And that’s how democracy and a free economy die.
An astute reader asked me to clarify the difference between individual sacrifice and shared sacrifice in the context of the Common Good, which as he rightly noted, dictatorships use as the justification for oppressive enforcement of a regime that benefits the few at the expense of the many.
In a democracy with a free economy, the Common Good is the responsibility of the citizenry, not a dictatorship. In the current zeitgeist, the Invisible Hand of free markets is understood as a magical force that automatically generates the Common Good out of the churn of everyone aiming to get rich or die trying.
In other words, the Common Good is somebody else’s responsibility: there’s no need for shared sacrifices, the economy and society take care of themselves as we all get rich or die trying.
This isn’t how a society actually works. Somebody has to mind the store of social capital that enables us to focus our energy on individual sacrifices made on our own behalf.
The single-minded pursuit of greed does not magically organize the economy or society to serve everyone’s interests equally. As Adam Smith explained, capitalism and the social order both require a moral foundation, which in a free society takes the form of civic virtue: it is the responsibility of every citizen who is able to contribute to the social capital that serves us all to do so not in response to an oppressive state but of their own free will.
The Founding Fathers understood this and feared the decay of civic virtue as a threat to democracy. This was one reason why many of those active in the early decades of the American Experiment favored restricting voting to the class of citizenry who had the biggest stake in maintaining the nation’s stock of social capital: the landed / commercial elites.
Commentators such as Christopher Lasch have described the steady erosion of civic virtue and the nation’s stock of social capital since the 1970s. Lasch and fellow critics across the ideological spectrum understood that civic virtue is the glue that binds democracy and a free economy: once civic virtue and the responsibility to contribute to the nation’s social capital are gone, both democracy and the free economy enter terminal decline.
Social capital, civic virtue and the Common Good are not easily defined or measured. They cannot be reduced to numbers like GDP. This confuses ideological purists, left and right, as social capital, civic virtue and the Common Good cannot be distilled down to simplistic ideological formulations.

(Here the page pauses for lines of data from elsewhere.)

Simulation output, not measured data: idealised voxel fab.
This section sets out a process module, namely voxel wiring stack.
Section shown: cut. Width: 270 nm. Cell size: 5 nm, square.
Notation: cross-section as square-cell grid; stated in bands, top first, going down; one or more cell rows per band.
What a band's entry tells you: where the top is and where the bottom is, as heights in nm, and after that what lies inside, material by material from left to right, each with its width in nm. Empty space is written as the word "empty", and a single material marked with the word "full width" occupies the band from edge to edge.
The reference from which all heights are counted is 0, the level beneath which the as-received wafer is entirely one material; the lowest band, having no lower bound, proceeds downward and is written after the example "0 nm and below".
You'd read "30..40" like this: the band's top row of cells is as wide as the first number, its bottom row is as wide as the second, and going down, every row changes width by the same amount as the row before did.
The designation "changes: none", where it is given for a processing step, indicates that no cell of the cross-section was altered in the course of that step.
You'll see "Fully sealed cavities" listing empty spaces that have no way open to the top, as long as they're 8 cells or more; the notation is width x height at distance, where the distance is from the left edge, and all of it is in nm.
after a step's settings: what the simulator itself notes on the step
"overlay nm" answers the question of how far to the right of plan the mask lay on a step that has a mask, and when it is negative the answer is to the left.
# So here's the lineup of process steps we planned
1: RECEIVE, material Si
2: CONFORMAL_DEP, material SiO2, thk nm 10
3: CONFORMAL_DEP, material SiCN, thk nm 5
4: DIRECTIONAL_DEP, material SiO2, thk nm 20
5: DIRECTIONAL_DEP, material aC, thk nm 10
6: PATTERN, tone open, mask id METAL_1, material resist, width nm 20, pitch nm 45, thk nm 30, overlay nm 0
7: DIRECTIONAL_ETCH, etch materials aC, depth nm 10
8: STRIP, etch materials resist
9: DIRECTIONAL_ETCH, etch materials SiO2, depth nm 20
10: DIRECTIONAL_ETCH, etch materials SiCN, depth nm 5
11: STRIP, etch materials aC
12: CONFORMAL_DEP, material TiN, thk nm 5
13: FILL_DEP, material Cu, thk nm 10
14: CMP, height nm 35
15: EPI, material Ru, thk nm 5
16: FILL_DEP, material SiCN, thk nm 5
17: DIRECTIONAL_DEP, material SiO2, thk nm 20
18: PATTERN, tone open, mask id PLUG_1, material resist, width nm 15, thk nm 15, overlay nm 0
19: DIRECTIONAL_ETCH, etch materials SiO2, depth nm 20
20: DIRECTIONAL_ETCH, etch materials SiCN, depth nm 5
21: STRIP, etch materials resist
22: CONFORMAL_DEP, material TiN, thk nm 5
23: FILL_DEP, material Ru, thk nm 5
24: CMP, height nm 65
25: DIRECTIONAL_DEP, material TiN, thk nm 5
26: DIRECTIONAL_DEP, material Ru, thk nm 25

This is why Lasch’s work cannot be pinned down as “left” or “right”: ideologues on both ends of the spectrum find references in his work they agree with. He was addressing issues larger than political or economic ideologies.
The glue of America’s social order–civic virtue–has melted away, and few have even noticed. The concept of voluntary attention to the common good–an attention that requires shared sacrifice–has been jettisoned as unnecessary: all we need to do is focus on getting rich by any means available.
This has led to a complete breakdown of the moral foundations Adam Smith identified, and a breakdown of the nation’s shared social capital. If our sole responsibility has shrunken down to getting rich by any means available, then quite naturally we bribe politicians, crush competition to establish cartels and monopolies, degrade the quality of our goods and services to increase profits and addict our customers to rake in steady profits.
Consider the difference between Old Money and private equity. Private equity slavishly worships at the altar of mobile capital and increasing shareholder value. Private equity assembles mobile capital from the ends of the Earth–Dubai, London, Hong Kong–and swoops in when it detects an asymmetry between the potential market value and the current valuation of an asset.
Unlike Old Money, which is anchored in a place embedded in a specific culture and social order, private equity has no sense of place or responsibility for contributing to a locale’s social capital. Private equity swoops in, buys the asset, sells off pieces to the highest bidders, reorganizes what’s left, slaps a quick coat of paint on it and then cashes out via a public offering of equity or debt or a private sale.
The damage done to the local economy, populace and its stock of social capital by this stripmining is of no concern to private equity: get in, maximize profits / gains and then get out, and start circling the planet for the next “opportunity to increase shareholder value.” (Hence the term “vulture capital.”)
Old Money, rooted in a place and its history, does care about the local economy, populace and its stock of social capital. Yes, Old Money makes money with its money; that is the nature of capital. But Old Money understands that stripmining assets with zero concern for the wreckage left behind does not support either democracy or a free economy that offers a somewhat level playing field to all participants.
This is why it’s wise to relocate to a place where Old Money still resides and still maintains an active role in maintaining the social capital of their home base. Living in places dominated by the culture and values of private equity is voluntary servitude in a rotting ship without a compass or leadership.